By Tim Haran Daily Planet Correspondent
Wednesday December 19, 2001

Annie Borton knew that a tough pre-season schedule would prove beneficial in the long run, even if it meant dropping a few games. 

The logic went, if the young Berkeley High girls’ soccer team – after losing eight seniors from last year’s playoff team – could hang with the ultra-competitive “valley” teams early on, there’s no telling what could happen when the Yellowjackets squared off against their admittedly weaker league competition. 

“Even if you’ve lost these games you still feel like you’ve accomplished a lot,” Borton said of the pre-season matches. “It’s fun to win 10-0, but that doesn’t really help develop you as a player too much.” 

Maybe not, but it sure is fun clobbering league opponents, which is what Berkeley has done so far this season.  

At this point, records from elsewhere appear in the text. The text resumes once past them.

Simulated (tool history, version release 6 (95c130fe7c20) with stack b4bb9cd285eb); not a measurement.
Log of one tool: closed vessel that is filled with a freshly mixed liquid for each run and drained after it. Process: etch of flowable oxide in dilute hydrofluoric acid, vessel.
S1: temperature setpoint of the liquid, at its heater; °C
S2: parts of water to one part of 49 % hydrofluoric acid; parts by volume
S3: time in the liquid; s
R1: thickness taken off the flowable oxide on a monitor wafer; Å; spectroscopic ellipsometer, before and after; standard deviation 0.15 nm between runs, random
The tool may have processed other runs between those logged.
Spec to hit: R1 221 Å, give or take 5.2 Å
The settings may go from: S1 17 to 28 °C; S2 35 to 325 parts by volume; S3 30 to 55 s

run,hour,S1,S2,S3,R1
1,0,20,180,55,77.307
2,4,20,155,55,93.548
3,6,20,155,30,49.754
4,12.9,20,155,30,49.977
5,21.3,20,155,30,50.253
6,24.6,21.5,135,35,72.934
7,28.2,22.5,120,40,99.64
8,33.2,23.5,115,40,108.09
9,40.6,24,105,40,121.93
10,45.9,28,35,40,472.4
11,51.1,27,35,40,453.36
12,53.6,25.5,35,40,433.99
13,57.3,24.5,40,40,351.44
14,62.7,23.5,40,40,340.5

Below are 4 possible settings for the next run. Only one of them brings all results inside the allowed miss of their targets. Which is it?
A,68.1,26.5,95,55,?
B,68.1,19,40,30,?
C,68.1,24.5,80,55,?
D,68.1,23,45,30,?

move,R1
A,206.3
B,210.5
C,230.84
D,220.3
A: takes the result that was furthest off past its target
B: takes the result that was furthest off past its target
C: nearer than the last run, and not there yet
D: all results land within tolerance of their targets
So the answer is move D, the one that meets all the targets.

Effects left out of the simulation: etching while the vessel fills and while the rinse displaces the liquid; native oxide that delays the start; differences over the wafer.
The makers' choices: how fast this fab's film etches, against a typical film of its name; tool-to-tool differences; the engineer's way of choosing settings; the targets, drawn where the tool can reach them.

Already, the ’Jackets have whipped ACCAL newcomer Hercules 15-0 in the league opener, and last week they thumped Encinal 10-0. 

For her part, Borton scored three goals and added two assists in the victory over Hercules. The junior forward knocked in another goal against Encinal. 

“We played such good teams in the pre-season that it really challenged us,” said Borton, who’s become a leader of the youthful Berkeley squad. “My first year we were in the EBAL and we only won two games. It was really competitive and in some ways it’s nicer to be in an easier league.” 

’Jackets’ head coach Suzanne Sillett intentionally scheduled challenging pre-season games against the likes of Arroyo, Clayton Valley, Monte Vista and Livermore, as well as the team that booted Berkeley out of the playoffs last season, Amador Valley. The only win the ’Jackets mustered in five games was a 4-1 triumph over Livermore in which Borton scored a goal and recorded an assist. 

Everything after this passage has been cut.